Paul Swan is Dead & Gone

Photo by Maria Baranova

Paul Swan is Dead & Gone plays at Torn Page, presented by The Civilians. Written by Claire Kiechel, directed by Steve Cosson and choreographed by Dan Safer. Acted in by Torn Torn, Robert M. Johanson, Helen Cespedes, Alexis Scott.

Spoiler alert: Paul Swan’s not dead yet. Second spoiler: the pianist(s) is (are) deeply in love with him.

I LEARNED ABOUT FRANCOIS Delsarte in college. A proto-Stanislavski who never wrote anything down. Who made a system of expression, an attempt at science. A series of essentialist, and overwrought poses, eventually published by his American acolyte, Genevieve Stebbins. “A Gamut of Expression in Pantomime.” Spread throughout the States, watered down by degrees. Some amount of time after that, used as physical education for Victorian girls, labeled “aesthetic gymnastics,” and some time after that, written as such into a play I acted in before I graduated. 

I don’t know if Paul Swan knew of Delsarte. He appears to have been self-taught, mostly. But the intricate postures of Safer’s choreography as Torn (with Cespedes and Scott as chorus behind him) made oddly pronounced recitations made me think of this chronicler of emotion again and again. Dead & Gone’s portrayal of Swan has an air, too, of a fad that never quite caught on, perhaps because it was always a bit misunderstood. 

I READ ABOUT DELSARTE in grad school. Studying dance and the fin de siècle. From scholar Carrie Preston: “Delsartism posed myth in ambivalent relation to modernity, as a still or pause that could function both as skeptical critique and nostalgic diversion” (Modernism’s Mythic Pose, emphasis mine). Posing fixed new subjectivities to “timeworn norms,” it threatened modernity and provided escapism all at once; sweet sentimentality blended with bitter critique. Delsarte’s forgotten influence suggested the burial of an embarrassing secret that defines us all the more for it. 

Torn’s Swan is also a statement in itself. An older larger man wears clothing that reveals his sagging breasts, his stretch marks, his folds and wrinkles. He is bedecked in glitter and gold lamé. He poses proudly. He is the center of attention. We see what playwright Kiechel means when she says she has been both repulsed and amazed by Swan, her own great grand-uncle. That “daring to be ridiculous” might be the only worthwhile thing to do nowadays.

I SAW ABOUT DELSARTE in April. Two performers pose and recite, one chats up the audience. The one and only Paul Swan does both. He refuses shame a role in his performance. You can read about all that in more conventional reviews. 

As I watch Tony Torn’s Paul Swan, I think: maybe Delsartism was America’s attempt to create a movement language. And somehow it just wound up embarrassing. So America never tried again, or I should say, white America never did, and the Western tradition of denying the body was perpetuated. Shame continued to dominate our decrepit System of Expression. 

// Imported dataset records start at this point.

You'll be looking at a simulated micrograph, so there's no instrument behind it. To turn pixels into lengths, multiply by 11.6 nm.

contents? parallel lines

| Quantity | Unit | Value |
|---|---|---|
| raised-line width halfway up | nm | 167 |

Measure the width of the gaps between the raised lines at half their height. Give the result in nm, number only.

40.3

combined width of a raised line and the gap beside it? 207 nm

I SAW LITTLE OF Delsarte in Bellamy (Johanson), the piano player. Not much stylized posing, anyway. He’s too busy talking to us, or getting killed offstage by his doppelgänger Bollony. This latter version of the pianist is less glamourous, less charismatic. He poses even less than Bellamy. 

But he also brings the declining Swan back from his moment of panic episode. He is the one to bring our protagonist, our sundowner Swan, back to a state of calm. Even better, he does so by a pose of their own, one in which the two men touch foreheads—in that way football players touch helmets which I’ve always found quite homoerotic—with one arm around each other’s torso in a partial embrace and the other holding his partner’s hand down at their side. A composite of quite ordinary gestures that combine to make something novel, much in the way the entire play uses old poses in service of a show much more than an aesthetic or expressionistic dance. This one odd pose feels beautiful, moving, authentic, despite being quite obviously rehearsed. I’d like to think it is familiar not only to the performers but also to the characters in their romantic relationship. This is their odd pose, this is their beautiful daring ridiculousness.